Note: comment https://github.com/EticaAI/HXL-Data-Science-file-formats/issues/6#issuecomment-782917161 also mention difference about work or not with streaming

Note: hxlquickmeta and classes like HXLMeta may not be fully compatible with streams / pipes

The way most (if not all, with exception of one related to spec) work with data streams / pipes actually ate very memory and CPU efficient, but is complicated (not because of the HXL or the lib, but because data streams) to have an full overview of an dataset keeping 100% compatibly.

While I'm not that proficient in Python to actually debug this (maybe do exist ways, but I will focus on get things working first), this note to self or to others is to explain that some features of hxlquickmeta may be easier to implement after an file already saved on the local disk.

Implications

Slower

In general this would not be a problem for something that is not designed to be chained/piped, but at bare minimum is slower than how all other hxl cli commands.
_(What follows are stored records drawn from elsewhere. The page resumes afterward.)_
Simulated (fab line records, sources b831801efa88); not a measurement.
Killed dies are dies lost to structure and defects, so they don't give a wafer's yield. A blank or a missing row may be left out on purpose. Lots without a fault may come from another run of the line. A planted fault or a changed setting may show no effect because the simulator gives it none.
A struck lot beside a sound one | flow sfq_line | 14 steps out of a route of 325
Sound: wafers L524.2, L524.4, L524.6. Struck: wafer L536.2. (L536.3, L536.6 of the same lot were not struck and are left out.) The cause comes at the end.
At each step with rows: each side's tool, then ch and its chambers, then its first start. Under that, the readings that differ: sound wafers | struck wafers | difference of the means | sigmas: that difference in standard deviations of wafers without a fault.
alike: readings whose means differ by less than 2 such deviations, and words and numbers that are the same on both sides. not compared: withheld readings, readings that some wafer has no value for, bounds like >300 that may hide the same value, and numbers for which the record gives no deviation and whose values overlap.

Analyzed files may leave traces on disk

Another implication is that because needs to use temporary files, while (at least for non-Excel or zipped sources I think libhxl may not need at all touch the disk if just pipe commands) is unable to streaming data without touch the disk. This could be an problem in an threat model were you handle sensitive documents in a computer were you have no control over the hardware (and the computer does not have high chance of reuse disk space again). I think that streaming data and just piping the output is possible to not leave traces on temporary files that touch the disk, but with this approach the hxlquickmeta need to save files and even if delete, access to raw bits on disk could access old contents. The Operational System maybe will use memory RAM by default (but the current version does not allow user enforce this).

HXLMeta and other classes may not extended libhxl-python hxl.model.Dataset (not just on short term)

The natural inclination would be extend hxl.model.Dataset. The reason for I do not do this is mostly because I don't know how to make it compatible with data streaming at this moment (also Python is not one of the languages I have more experience in production).

The second reason is because at least some parts that could change too much behavior of the base classes could break more easily after any libhxl-python update. Python, for example, while programmers use convention with _ to means private method, actually allow access even these methods. So at least on parts that I think could break easily may have some copy and paste and later if need we do some refactoring. One potential advantage of this is that even older versions of these minimum viable products may actually keep working even years later.

Do exist some parts that I think, inspired on Pandas and other Python libraries, I will draft (like abstraction about data types, like the one with temporary name BooleanHXLtype), but these the libhxl-python at the moment does not have. But even if part of these could be added to the libhxl-python later, maybe they would not be necessary on the average usage and very likely could introduce much more bugs with data already not prepared. Also these new types would increase memory usage, but since libhxl works by default with streamed data, I think this would not be an issue, but the bugs would.

fititnt commented 3 years ago

Same comments done here https://github.com/EticaAI/HXL-Data-Science-file-formats/issues/6#issuecomment-808873915 apply to hxlquickmeta, but to add more:

Its a bit sad that I did not took time to explain what was the hxlquickmeta, but anyway, we're already going even more deep with HDP #16.


Note to self: Maybe in some weeks I stop like 2~4 days and re-implement the debug features of hxlquickmeta as part of the hxlm.core, but since the target audiences are different (hxlquickmeta is more on the data preparation side), this would need to have some other name than HDP so people would not be scared. I'm not kidding that the hxlquickmeta even had a draft of the hxl2pandas: Pandas DataFrame #4.